The page I'm trying to scrape is https://www.biggerpockets.com/forums/88/topics/895460-cap-rate-vs-interest-rate
The xpath in the developer console returns the text element which corresponds to the title of the post
However, when running the scrapy, the same xpath doesn't work and the title returns 'None'
yield SplashRequest("https://www.biggerpockets.com/forums/88/topics/895460-cap-rate-vs-interest-rate", self.parse_post, args={'wait': 2})

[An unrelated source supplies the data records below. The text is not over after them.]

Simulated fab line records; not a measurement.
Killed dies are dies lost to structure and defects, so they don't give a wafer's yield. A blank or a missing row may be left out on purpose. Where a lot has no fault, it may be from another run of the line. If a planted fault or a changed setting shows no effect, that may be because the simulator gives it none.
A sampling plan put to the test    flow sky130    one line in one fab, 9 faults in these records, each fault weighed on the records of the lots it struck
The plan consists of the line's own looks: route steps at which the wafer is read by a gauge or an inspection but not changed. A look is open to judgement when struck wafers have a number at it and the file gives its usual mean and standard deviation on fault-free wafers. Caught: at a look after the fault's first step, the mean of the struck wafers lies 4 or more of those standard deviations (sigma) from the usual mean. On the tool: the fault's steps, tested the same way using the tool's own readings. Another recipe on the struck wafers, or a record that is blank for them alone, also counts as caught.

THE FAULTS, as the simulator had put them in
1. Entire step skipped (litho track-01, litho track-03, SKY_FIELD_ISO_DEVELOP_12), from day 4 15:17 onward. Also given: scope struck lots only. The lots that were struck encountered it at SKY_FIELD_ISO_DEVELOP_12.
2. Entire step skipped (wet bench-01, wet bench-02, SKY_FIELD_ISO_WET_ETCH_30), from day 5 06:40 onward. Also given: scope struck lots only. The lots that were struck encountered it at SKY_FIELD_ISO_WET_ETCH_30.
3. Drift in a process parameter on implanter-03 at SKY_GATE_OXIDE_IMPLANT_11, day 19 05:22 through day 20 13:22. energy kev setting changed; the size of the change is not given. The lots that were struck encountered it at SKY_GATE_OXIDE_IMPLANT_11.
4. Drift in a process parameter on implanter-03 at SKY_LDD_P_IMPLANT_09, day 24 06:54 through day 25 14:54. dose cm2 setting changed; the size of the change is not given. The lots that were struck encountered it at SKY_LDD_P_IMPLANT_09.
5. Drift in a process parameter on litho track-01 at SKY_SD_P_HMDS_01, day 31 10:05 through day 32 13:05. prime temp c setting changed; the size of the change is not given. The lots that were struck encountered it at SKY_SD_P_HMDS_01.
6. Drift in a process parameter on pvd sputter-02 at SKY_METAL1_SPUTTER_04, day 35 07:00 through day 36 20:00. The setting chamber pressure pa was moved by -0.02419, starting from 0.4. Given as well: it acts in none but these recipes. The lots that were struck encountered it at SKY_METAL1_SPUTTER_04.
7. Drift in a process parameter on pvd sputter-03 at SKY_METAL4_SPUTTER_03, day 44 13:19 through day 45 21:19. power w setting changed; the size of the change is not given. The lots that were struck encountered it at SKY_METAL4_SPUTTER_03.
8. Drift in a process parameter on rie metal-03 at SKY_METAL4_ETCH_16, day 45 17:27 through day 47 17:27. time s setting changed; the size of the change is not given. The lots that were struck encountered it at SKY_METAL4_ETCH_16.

def parse_post(self, response):
title = response.xpath('//div[contains(@class, "simplified-forums__discussion")]//div[contains(@class, "simplified-forums__discussion__first-post")]//div[contains(@class, "simplified-forums__card__content")]//h1/text()').get()
print(title)
2023-11-01 00:16:11 [scrapy.core.scraper] DEBUG: Scraped from <200 https://www.biggerpockets.com/forums/49/topics/276013-interest-rate>
None
When I access
http://localhost:8050/render.html?url=https://www.biggerpockets.com/forums/88/topics/895460-cap-rate-vs-interest-rate
the page renders fine as well, not sure what exactly is wrong, because I am confident that the xpath is correct.
If I am missing anything, please help me out
As I mentioned in the comment, your xpath seems to be wrong.